The guided meditation that Asha took us through involved getting in touch with our inner animal spirit. In a similar way to how a Catholic guided meditation will help us calm our souls and lead us to Christ, Asha took us on a calming journey through the forest to meet an animal spirit that was waiting there for each individual. Not everyone in the room met up with their animal spirit, those that did shared that they had met up with deer, wolves and even a black panther. Of course there was the expected snickering when I shared with the class that I had met up with a donkey (the snickering was probably egged on by the fact that I played to my 16 year-old crowd by using the synonym for donkey that also describes my posterior).
I didn’t think much more of my spiritual meeting with the donkey as Asha finished her presentation and answered the kids’ questions, but I have pondered its meaning off and on over the past months. Wanting to dig a bit deeper, I did a little research, and was surprised by what I found out.
The donkey is considered to be among the most gentle and humble of all the animal spirits. An attachment to the donkey spirit signifies a spirit of servitude and wanting to help others. I also learned that of all the animal spirits in Native Canadian spirituality, the donkey is the one that is linked to Christ.
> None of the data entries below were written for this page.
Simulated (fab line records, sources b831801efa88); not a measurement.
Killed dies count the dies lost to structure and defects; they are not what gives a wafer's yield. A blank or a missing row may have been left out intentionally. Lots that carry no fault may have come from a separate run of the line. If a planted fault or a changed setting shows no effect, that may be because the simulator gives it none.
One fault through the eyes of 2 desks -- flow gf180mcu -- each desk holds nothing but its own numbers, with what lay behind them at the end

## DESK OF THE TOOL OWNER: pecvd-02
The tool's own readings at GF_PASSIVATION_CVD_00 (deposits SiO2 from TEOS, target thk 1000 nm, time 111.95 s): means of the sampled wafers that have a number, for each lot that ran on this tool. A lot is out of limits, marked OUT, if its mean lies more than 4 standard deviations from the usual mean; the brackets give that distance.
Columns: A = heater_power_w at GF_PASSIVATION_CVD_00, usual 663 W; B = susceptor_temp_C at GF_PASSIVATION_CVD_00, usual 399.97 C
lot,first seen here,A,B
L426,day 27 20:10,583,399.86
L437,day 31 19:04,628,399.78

When I thought about it, this made perfect sense. Christ himself taught us that if we want to be great in the ways of God, we need to humble ourselves in servitude to others - that is why after he washed the Apostles’ feet at the Last Supper Christ said, “I have set you an example, that you should also do as I have done for you. Very truly I tell you, servants are not greater than their master, nor are the messengers greater than the one who sent them.” (John 13:15-16)
Something else about the link between Christ and the donkey absolutely floored me. Through my research I learned that all donkeys have a very particular marking on their shoulders. On their grey hair, donkeys have a dark brown line that runs along their neck and spine, while another dark brown line runs across their shoulders, forming a cross on its shoulders. It’s little wonder that the teenager at the local petting-zoo looked at me funny out of the corner of his eye as I excitedly pointed this out to my wife.
The cross on the donkey’s shoulders is just in front of where one would sit if they were riding this humble and docile beast. It would have been this cross that Mary would have looked at during the long ride from Nazareth to Bethlehem, as well as Christ as he rode triumphantly into Jerusalem; reminding both of them both of his merciful mission for humanity.
The more I meditate on my meeting with the donkey, the more I realize I want to be like him. Not only do I need to strive to be more Christ like, humble and servile; but I want to be like the donkey, carrying Christ to the world.